CHICAGO — They built limestone aqueducts in the Dan Ryan Woods and dug out the Skokie Lagoons one shovel at a time. At Starved Rock State Park, they raised lodges, and along the I&M Canal, they extended dozens of bridges. They carved out trails and cleared campgrounds and planted billions of trees, and they did all of this as part of their time in the Civilian Conservation Corps, a widely popular New Deal program now being re-imagined for the 21st century.
In President Joe Biden’s January executive order aimed at addressing the climate crisis, there was a call for the creation of a Civilian Climate Corps. The modern CCC would employ Americans “to conserve and restore public lands and waters, bolster community resilience, increase reforestation, increase carbon sequestration in the agricultural sector, protect biodiversity, improve access to recreation, and address the changing climate.”

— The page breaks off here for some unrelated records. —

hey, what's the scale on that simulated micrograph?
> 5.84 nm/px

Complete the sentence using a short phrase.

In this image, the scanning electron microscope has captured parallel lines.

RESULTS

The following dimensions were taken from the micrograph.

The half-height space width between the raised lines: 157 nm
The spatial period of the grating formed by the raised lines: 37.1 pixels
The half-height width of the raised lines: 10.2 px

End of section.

The $2 trillion infrastructure plan introduced at the end of March included $10 billion for a corps. Multiple CCC-esque bills have also been introduced in Congress, including the Renew Conservation Corps Act by U.S. Sen. Dick Durbin, with a parallel bill from U.S. Rep. Bobby Rush, both Illinois Democrats.
“I think Illinois is in a very special position here to help launch a program that could have a huge impact on people’s lives and on our infrastructure,” said Jerry Adelmann, president and CEO of the conservation nonprofit Openlands, which helped shape the Renew act. “We’re trying to build a big tent and get everybody under it.”